Life insurer Cigna has been fined $3.5 million by the Wellington High Court for making false and misleading representations about customers' insurance premiums and cover.
The fine was the largest penalty imposed under the Financial Markets Conduct Act since it came into effect.
Cigna admitted to breaching the fair dealing provisions of the Financial Markets Conduct Act, related to the way it communicated and charged customers for indexed inflation benefits on 52,363 policies over a six-year period.
Indexation was beneficial to many customers because it helped to ensure their cover was not reduced by the impact of inflation.
However, from early 2013 until early 2019, Cigna increased customers' premiums and cover under indexation benefits, on a variety of life insurance policies, using flat rates of indexation that significantly exceeded the consumer price index (CPI), without communicating the required financial information.
"Cigna acknowledges that providers of financial services, including insurers, have a special relationship of trust with their customers. It also acknowledges that customers are entitled to trust that Cigna will be clear and transparent in its communications with its customers," Justice Mallon said in her judgment.
"While customers obtained increased cover from Cigna's conduct, it is not for Cigna to decide this for customers without being clear and transparent about the basis for the increase… Cigna's conduct was not the result of a systems error. It was the result of decisions made by senior management."

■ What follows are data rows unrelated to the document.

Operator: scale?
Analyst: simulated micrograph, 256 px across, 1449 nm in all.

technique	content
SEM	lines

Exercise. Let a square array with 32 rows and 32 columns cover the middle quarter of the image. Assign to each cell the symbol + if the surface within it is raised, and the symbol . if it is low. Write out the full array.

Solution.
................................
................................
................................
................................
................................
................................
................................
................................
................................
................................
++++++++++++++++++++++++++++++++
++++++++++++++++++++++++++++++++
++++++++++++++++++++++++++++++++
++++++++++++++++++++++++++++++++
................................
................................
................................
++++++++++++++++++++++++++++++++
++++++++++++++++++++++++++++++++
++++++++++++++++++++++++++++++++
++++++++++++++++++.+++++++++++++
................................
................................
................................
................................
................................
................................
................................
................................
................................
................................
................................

Cigna self-reported the issue in February 2019, following the life insurance conduct and culture review by the Financial Markets Authority and Reserve Bank, and has since repaid more than $10.7m in interest and additional premiums to customers.
Manager enforcement Margot Gatland from the Financial Markets Authority said the fine sent a strong message to the industry.
"Cigna made false and/ or misleading representations and charged customers around $13.5 million in additional premiums by misapplying a higher rate of inflation to the premiums and customers' policies."
She said more than 52,000 policies were affected over a period of nearly six years.